Press TV
A US appeals court in Washington has denounced President Barack Obama’s CIA-run policy of assassination drone strikes, calling the CIA an emperor without clothes.
On Thursday, the American Civil Liberties Union (ACLU) took the Central Intelligence Agency (CIA) to court over Pentagon’s controversial drone policy after the US government refused to release documents related to the drone attacks, also known as the “targeted killing” program.
Judge Merrick Garland told government lawyer Stuart Delery, "If the CIA is the emperor, aren't you asking us to say that the emperor has clothes even when the emperor's bosses say it doesn't?"
The ACLU has tried to file Freedom of Information Act requests to get information on the CIA's drone program.
However, the US spy agency has refused to respond to the requests, saying that it cannot confirm the existence of the program.
The assassination drone program is cloaked in secrecy, even as officials up to President Obama admit it exists.
On January 31, 2012, Obama confirmed that the United States uses the pilotless aircraft in Pakistan and other countries.
In 2009, former director of the CIA, Leon Panetta said, "Because these are covert and secret operations, I can't go into particulars. I think it does suffice to say that these operations have been very effective."
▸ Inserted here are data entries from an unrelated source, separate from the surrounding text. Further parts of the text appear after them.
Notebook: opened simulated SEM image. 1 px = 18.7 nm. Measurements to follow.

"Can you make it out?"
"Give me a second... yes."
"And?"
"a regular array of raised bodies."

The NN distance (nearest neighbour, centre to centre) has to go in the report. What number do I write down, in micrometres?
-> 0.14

“The notion that the CIA’s targeted killing program is a secret nothing short of absurd,” ACLU Deputy Legal Director Jameel Jaffer said on Tuesday.
The US regularly uses the unmanned aircraft for attacks on Pakistan, Somalia, Yemen, and Afghanistan, claiming the airstrikes target Al-Qaeda and Taliban militants, but locals say civilians are the main victims of the assaults.
The aerial attacks were initiated by former US President George W. Bush but have been escalated under Obama.